Young teacher honoured for excellence

By RON FANFAIR

Kirk Moss still remembers clearly being told in Grade Nine by a guidance counsellor that he would never be able to cope with academic courses even though he had pushed himself extremely hard to develop his reading and writing skills that school year.

That was the first wake-up call for the new Jamaican immigrant that expectations for him were very low and that he would have to work twice as hard if he wanted to become the first member of his family to attend university.

The now 31-year-old Moss took up the challenge, vowing he would use his experiences to teach young people the value of education so they could attempt to move beyond the limitations set by others.

The Jarvis Collegiate teacher was recently rewarded for teaching excellence and dedication with an honourable mention in the first ever Toronto Star teaching awards to mark World Teachers Day.
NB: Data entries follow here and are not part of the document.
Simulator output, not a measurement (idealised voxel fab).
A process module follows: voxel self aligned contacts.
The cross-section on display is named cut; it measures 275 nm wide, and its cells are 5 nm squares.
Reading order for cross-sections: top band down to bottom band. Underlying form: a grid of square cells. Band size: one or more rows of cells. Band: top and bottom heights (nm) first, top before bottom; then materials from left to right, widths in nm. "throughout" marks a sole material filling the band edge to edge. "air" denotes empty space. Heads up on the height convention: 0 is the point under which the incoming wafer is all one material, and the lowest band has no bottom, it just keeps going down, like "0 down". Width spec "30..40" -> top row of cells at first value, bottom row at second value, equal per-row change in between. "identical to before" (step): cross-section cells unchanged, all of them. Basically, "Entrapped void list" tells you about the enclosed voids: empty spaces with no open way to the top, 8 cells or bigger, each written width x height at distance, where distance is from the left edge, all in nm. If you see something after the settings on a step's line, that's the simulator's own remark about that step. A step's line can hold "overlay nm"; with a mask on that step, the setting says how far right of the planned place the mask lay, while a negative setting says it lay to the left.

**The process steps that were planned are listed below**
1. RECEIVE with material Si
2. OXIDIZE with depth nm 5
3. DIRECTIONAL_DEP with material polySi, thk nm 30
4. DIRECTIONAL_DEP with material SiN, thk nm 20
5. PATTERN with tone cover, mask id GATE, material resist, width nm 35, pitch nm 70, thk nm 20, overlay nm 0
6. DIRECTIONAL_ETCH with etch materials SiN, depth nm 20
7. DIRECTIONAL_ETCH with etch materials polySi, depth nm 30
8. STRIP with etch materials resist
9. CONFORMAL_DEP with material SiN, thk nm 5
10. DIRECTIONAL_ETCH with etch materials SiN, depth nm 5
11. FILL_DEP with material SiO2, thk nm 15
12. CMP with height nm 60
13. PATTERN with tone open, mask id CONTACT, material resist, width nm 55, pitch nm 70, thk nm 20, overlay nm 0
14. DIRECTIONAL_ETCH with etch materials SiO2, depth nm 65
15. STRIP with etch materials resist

Moss dedicated the award to his grandmother, Phyllis Baker, who passed away two days after he learned about the recognition. She took care of him and his siblings after his mother came to Canada to provide a foundation for her kids to settle here.

“My grandma presented me with the environment to grow into the person I am today,” said Moss who attended her funeral in Jamaica last week. “She asserted her sense of independence by single-handedly building her own home and raising her children and grandchildren. It was she who gave me the backbone to stand up for my rights, develop self worth, esteem and respect and she taught me to be the well-rounded and overall professional that I am today.”

Though proficient in general level courses, Moss admitted that he actually believed that he could not handle Ontario Academic Credit (OAC) courses and it was not until he was in Grade 11 that a meeting with a Ryerson engineering student living in his apartment building convinced him otherwise.

“Erin (Moss could not remember the surname) taught me through one and one sessions that I could do anything I wanted and he allowed me to overcome the fear of taking OAC courses,” said Moss. “At the time, none of my peers was in OAC classes, so I felt that I would never pass. Looking back, I can now proudly say that my best years of academic achievement came during OAC courses.”

Graduating as an Ontario scholar with an 82 per cent average, Moss was awarded a Maytree Foundation scholarship to attend York University where he met sociologists Dr. Rinaldo Walcott and Dr. Althea Prince who at that time taught the “Cultures of Resistance in the Americas: The African American Experience” course.

“They played major roles in impacting my life academically, culturally, historically, socially and politically and in shaping my perspective of myself and the world in which I live,” he said.

Moss spent a year at York before transferring to Ryerson University to successfully pursue a Journalism degree.

Armed with his certification and a passion for sports and writing, he landed several short-term assignments over a two-year period with the Toronto Star, Omni TV, CBC, Canadian Press, CTV, Flow 93.5 FM and became a member of the Canadian Association of Black Journalists where he helped to produce their newsletter.

Four years ago, Moss switched careers.

“I was born in Jamaica which is the first place I learned to love and journalism was my first career that I loved and still love,” he said. “I am however now located in Canada and presently situated in education where my passion currently lies. I want to have a limitless life and one where I can excel and make a positive impact and contribution to society.”

Moss said his passion for teaching emerged from interacting with young people in some of the city’s designated high priority neighbourhoods, including Regent Park and Jane-Finch.

“I wanted to become involved in some capacity to share my experiences with young people,” he said. “In fact, I used to volunteer at schools before I took up teaching so I knew I could make a very meaningful contribution by being part of an institution or structure that builds capacity for youths to excel.”

The history, social science and civics teacher is currently enrolled in the first Toronto Civics 101 program that, among other things, gives participants an insight as to how decisions are made at City Hall. He was among 175 participants chosen for the six-session program that attracted 900 applicants.

“I am really excited to be part of this program because it allows me to share with my students information that will enrich their lives,” said Moss who taught history and law last year at York Memorial Collegiate.